Monday, December 12, 2005

Transit System Unfare

Brandon leaders are certainly not in a charitable mood this festive season. The City recently proposed a rate hike for users of the Handi-Transit service, which provides people in wheelchairs with transportation around Brandon. The justification? It boils down to the decision being necessary because of costs and sustainability.

See, the problem is that his hits the transit users very hard. People in wheelchairs rely on this service to move around to jobs, appointments, going out and having fun, bascially the same things many other people take for granted. Not only do the increases mean restrictions as to what these people can do, but some may also be forced to quit their jobs. Others may be unable to work and have to rely on social assistance, which isn't that much. They are in wheelchairs because of circumstances beyond their control, and this is merely kicking someone who is already down. It also runs contrary to the idea of moving towards being a community that is accomodating to and inclusive of people with physical challenges.

The people who proposed this have been very shortsighted. They merely looked at the financial aspect, without trying to consider how it feels to have your movements heavily restricted. They aren't the ones who will have to see their transportation expenses go up. Someone suggested that city officials confine themselves to a wheelchair for a week and move around that way. Good idea, let's hear them justify the rate hike after having done that!

If any readers wish to contact the mayor or other councillors on this issue, such information is provided through the link to the City of Brandon website on the right hand side of this page.

Monday, December 05, 2005

On Your Mark, Get Set, Campaign!

Last week, Canadian Prime Minister Paul Martin lost a confidence vote in Parliament, forcing the country into an election campaign, with a date set for January 23, 2006.

Even though my own mind is made up, I refuse to explicitly state who I intend to vote for, however those familiar with Canadian politics should be able to guess with reasonable confidence based both on my prior comments and the links on the righthand side.

However, I believe I can make a meaningful contribution to the election with this campaign. There is a new section of links dealing with the federal election, which will be removed upon the end of the campaign. Media links from CTV, CanwestGlobal, and LaPresse will provide a wide range of options for campaign information, and is a great addition to election information readers can already get through the CBC and Radio-Canada. I have posted a list of all registered political parties to present readers with all the options. Since I live in Brandon, I have also posted links to local candidates, although this portion will need to be updated throughout the campaign. Elections Canada will also come in handy, and if you're a first-time voter, recently moved, won't be in your riding on election day, don't know where your riding is or which candidates are running, or need general information, this is a good site to sort through. I have also added a permanent link to Fair Vote Canada, where you can receive information detailing how our electoral system distorts the vote and about lobbying to change that.

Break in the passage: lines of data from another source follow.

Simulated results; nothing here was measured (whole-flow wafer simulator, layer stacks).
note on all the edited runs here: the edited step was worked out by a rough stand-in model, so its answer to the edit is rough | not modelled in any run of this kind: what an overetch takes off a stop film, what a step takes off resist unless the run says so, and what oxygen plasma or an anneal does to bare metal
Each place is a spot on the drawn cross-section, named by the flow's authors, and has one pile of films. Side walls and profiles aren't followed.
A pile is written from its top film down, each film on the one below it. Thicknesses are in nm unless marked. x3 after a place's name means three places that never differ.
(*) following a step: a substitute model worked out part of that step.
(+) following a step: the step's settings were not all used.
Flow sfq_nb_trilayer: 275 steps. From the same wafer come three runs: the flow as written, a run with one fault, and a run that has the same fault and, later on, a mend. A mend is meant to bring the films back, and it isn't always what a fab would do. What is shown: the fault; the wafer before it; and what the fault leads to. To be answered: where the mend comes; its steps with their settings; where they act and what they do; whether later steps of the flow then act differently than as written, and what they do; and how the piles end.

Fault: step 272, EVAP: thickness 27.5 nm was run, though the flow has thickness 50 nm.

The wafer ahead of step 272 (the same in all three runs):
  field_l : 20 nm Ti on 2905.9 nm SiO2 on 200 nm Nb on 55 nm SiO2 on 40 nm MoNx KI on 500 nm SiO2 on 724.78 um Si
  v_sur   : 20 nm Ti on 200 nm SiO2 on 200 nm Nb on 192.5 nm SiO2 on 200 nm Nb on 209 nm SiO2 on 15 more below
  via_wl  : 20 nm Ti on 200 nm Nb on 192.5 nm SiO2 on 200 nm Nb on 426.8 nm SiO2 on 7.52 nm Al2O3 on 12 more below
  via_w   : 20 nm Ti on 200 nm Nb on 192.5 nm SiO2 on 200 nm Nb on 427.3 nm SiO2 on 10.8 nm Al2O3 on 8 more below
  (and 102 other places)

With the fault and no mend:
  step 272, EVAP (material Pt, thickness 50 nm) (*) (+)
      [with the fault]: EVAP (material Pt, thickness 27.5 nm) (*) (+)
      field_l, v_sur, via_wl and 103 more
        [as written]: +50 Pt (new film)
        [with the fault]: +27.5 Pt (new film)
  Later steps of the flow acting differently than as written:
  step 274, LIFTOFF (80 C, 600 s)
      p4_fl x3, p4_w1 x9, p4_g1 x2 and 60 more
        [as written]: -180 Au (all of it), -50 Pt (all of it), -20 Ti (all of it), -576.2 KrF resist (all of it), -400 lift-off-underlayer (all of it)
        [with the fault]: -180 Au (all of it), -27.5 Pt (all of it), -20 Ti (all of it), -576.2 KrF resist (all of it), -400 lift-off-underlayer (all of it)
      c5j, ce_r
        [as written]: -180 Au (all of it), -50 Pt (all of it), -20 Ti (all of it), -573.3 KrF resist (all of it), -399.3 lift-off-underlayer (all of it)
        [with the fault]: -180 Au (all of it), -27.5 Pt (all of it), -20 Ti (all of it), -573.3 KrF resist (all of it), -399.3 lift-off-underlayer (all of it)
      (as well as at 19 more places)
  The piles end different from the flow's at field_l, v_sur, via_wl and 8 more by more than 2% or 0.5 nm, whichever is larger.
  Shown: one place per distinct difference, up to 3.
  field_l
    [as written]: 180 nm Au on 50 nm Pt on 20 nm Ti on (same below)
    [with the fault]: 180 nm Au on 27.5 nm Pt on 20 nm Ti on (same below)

People tend to cover their ears when they hear about politics these days, and I don't blame them. The reasons are many, whether it's that politicians all the same, or their vote doesn't count. Why will voting change anything? Yet, I believe it's important to be involved in political processes, for the simple reason that not being involved concedes ground to those people abusing the political system for their own gain. And now, more than ever, individual votes matter. Last spring, the smallest party, the NDP, managed to pass a budget through Parliament, a budget that still would not have passed without the support of BC Independant Chuck Cadman. This was during a Parliamentary session where the balance of power was so delicate that a change in one seat changed the dynamics completely, and it's still unclear how the balance of power will work out. When you consider that there are many close races throughout Canada, this leaves open many possibilities, and Canadians have a real role in shaping the next government. I encourage all Canadian readers to play that role.